Jane Galt writes,

High inflation was the result of a dozen years of bad fiscal and monetary policy under two Republicans — Nixon and Ford — and two Democrats — Johnson and Carter — that was brought under control only when Paul Volcker, the Carter-appointed head of the Federal Reserve, jammed interest rates up to national-heart-attack levels and left them there until inflationary expectations were well and truly tamed. Reagan had nothing to do with unemployment and interest rates falling; that was the inevitable result of a drastic monetary tightening finally working its way through the economy.

This is true. Milton Friedman thinks that Reagan deserves credit for supporting Volcker, but in fact Volcker’s position was impregnable.

Jane Galt continues,

To my mind, the single greatest achievement of Reagan’s presidency was tax reform–not marginal rate reduction, but the simplification of the tax code.

Alan Blinder’s book Hard Heads, Soft Hearts, which contains extensive attacks on Reagan-era supply-side economics, also pays homage to the tax reform of 1986, much of which was undone by the Clinton Administration, notwithstanding the fact that Clinton appointed Blinder to some top policy positions.

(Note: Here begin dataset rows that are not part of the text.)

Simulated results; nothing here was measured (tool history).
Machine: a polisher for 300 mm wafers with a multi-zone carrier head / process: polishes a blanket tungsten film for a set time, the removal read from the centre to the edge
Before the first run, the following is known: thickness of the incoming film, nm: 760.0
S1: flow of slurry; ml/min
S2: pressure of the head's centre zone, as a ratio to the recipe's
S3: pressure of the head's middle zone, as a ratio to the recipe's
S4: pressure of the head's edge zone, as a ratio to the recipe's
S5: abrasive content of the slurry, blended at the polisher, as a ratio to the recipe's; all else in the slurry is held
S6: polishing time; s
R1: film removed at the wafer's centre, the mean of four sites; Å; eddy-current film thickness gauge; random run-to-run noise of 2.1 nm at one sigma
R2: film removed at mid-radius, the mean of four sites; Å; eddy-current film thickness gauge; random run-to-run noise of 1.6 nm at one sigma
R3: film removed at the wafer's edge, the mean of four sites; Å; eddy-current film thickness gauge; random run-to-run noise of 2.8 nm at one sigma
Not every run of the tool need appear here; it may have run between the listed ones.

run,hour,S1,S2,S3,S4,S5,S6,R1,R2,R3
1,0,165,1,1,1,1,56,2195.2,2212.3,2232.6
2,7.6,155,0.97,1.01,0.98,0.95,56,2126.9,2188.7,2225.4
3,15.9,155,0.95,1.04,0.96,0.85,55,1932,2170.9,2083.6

My personal opinion is that Reagan’s greatest economic policy was the decontrol of oil prices. The left and the media viewed this as madness, sure to exacerbate inflation and knock the stuffing out of the American consumer. Instead, OPEC was soon on its knees. Unlike the typical contemporary politicians, who espouses government intrusion in the name of “energy independence,” President Reagan seems to have understood Oil Econ 101.

For Discussion. To me, supply-side economics means cutting taxes without cutting spending. President Reagan made supply-side economics the staple of the Republican Party. Is this a good thing?